Something that's become immensely satisfying as I've got older is the ability to speak my mind.
I don't mean actually voicing an opinion or criticising or even taking umbrage at someone jumping the queue. What I mean is the ability to, at one end of the spectrum tell a woman I think she's beautiful and at the other end, to tell a fucking idiot that he's a moronic little twat.
In the era I grew up in and the education system I was taught in, you were absolutely NOT allowed to answer back. This is, even now, in theory a good practice. On paper this means discipline, respect for authority and the ability to learn without muddying the waters. In actuality it means ignorance, frustration and the words of bullies holding sway because you aren't allowed to question their actions openly.
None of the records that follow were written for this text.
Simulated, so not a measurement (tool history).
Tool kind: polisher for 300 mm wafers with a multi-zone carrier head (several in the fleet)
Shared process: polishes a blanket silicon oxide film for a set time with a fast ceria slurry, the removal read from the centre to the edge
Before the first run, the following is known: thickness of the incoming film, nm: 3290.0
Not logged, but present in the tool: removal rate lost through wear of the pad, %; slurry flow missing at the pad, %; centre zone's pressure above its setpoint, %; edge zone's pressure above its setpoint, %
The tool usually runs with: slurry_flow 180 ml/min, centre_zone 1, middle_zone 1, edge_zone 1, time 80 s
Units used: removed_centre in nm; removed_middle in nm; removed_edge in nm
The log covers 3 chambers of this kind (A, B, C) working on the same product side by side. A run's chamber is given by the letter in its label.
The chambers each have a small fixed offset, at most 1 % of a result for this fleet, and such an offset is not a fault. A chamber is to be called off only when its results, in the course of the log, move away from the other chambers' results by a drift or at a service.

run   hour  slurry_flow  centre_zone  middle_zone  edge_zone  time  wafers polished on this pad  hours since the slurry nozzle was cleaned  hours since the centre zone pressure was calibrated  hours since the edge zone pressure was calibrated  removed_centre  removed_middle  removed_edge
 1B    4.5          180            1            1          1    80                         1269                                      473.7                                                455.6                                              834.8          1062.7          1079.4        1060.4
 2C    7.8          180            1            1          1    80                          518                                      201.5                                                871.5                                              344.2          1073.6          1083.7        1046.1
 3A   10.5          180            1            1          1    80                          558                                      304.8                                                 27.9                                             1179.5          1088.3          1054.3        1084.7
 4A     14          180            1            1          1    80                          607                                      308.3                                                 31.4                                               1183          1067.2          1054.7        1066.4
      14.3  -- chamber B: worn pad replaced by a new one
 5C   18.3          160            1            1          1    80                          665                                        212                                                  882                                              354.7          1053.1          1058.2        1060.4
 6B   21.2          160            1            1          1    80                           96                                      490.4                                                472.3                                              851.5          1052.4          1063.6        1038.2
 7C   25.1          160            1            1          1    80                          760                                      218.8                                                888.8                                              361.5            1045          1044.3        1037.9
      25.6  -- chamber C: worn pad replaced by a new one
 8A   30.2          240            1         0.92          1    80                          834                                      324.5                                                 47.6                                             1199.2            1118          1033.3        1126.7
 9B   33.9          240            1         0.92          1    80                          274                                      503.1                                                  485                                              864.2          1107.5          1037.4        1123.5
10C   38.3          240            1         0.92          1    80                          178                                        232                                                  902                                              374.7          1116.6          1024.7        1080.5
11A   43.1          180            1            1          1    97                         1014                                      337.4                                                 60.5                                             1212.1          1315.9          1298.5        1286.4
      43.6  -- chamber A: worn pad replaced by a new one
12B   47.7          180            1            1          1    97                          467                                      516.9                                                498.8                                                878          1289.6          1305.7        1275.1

A recent case that I wholeheartedly agree with involved a Headmaster at a Secondary school who suspended a female student for refusing to stand up when he entered the room. He had reintroduced an old school rule that said pupils must do this when he came into their class. This girl repeatedly refused and despite numerous warnings wouldn't do it...so she got sent home for a few days. Her father was in the news, spouting he had "taught my daughter that respect is earned."
Err...dickhead. That's the HEADMASTER!!!
I agree with the decision to suspend her as this was a rule, she was given numerous attempts to follow it and sanctions had to follow when she didn't. Her father is/ was clearly a twonk. However...what would have been awful was punishment had she merely voiced disdain at the rule or shown displeasure at its existence. After all, kids need to learn to be able to express themselves and everyone is entitled to an opinion.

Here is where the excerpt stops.